Auckland International Airport shares slipped yesterday after the country's busiest airport forecast a slimmer-than-expected profit for next year.
Shares closed the day at $2.18, down 6c.
Chief executive Don Huse forecast an after-tax surplus of $100 million or more for the 2006 year.
The projected surplus includes $8 million in interest costs, the result of a boost in debt that the company took on to make hefty payments to stock holders.
Next-year projections fell short of analysts' mean estimates of $113 million quoted on Bloomberg.
"The commentary on next year's earnings will disappoint but, obviously, reflects the extra interest costs and higher depreciation going forward," said James Lindsay, equity manager of Tyndall Investment Management.

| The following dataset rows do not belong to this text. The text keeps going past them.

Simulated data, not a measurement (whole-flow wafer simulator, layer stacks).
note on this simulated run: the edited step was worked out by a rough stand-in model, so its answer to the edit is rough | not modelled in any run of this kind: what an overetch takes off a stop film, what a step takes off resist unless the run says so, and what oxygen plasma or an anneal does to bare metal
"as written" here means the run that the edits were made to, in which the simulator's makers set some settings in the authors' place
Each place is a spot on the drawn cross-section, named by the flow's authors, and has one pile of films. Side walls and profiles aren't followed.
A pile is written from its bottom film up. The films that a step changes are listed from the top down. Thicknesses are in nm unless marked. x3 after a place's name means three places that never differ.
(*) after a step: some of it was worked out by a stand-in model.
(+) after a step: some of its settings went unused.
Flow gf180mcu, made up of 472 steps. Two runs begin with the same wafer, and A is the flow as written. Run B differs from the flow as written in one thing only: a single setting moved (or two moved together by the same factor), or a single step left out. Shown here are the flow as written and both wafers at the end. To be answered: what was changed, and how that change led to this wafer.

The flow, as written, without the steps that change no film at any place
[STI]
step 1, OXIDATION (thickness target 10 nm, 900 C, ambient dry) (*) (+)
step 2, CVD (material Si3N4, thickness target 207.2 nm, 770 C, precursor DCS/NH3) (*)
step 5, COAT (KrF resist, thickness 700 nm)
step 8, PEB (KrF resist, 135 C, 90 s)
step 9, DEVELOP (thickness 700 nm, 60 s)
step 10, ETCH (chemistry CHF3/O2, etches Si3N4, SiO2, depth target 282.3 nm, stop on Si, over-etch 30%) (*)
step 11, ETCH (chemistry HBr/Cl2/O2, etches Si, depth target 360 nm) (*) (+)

He expected analysts would downgrade earnings for this coming year.
Meanwhile, the airport also reported a 12 per cent boost in full-year net profit, thanks to record passenger growth, especially from international travellers lured by competitive airfares.
Total passengers for the year exceeded 11 million for the first time.
New Zealanders travelled 15 per cent more than last year. Australians showed the second largest traffic increase at 7 per cent. The single biggest drop in passenger traffic was from Singapore with 8.3 per cent, followed by a 4.8 per cent decline in travellers from South Korea.
Chief financial officer Robert Sinclair said meeting the needs of the ballooning passenger base would require significant capital investment of $417 million over the next three years or more. Expenditures a year would be $135 million to $150 million until 2008, exceeding the previous forecast of $125 million.
Lindsay called the capital expenditure guidance "surprising" as it was millions higher than what was previously forecast.
Major new projects include expansion of the international terminal, a new pier at the international terminal, new car park facilities and an upgrade to the domestic terminal.
Airport expansion will bloat interest costs and increase depreciation next year. In the past year, interest costs increased 11 per cent to $36.1 million.
The next phases of construction will build on the significant $128 million expansion the airport has undergone within the past year.
That included the completion of the first stage of a two-stage widening of the main runway, which will allow it to accommodate the A380 airbus next year.
Annual revenue for this year was up 7.7 per cent with a significant rise in such non-aeronautical revenue as car park sales, which rose 27 per cent.
Passenger retail spending fell to $13.17 million from $13.44 million a year earlier as cheaper fares brought in passengers with lower spending habits.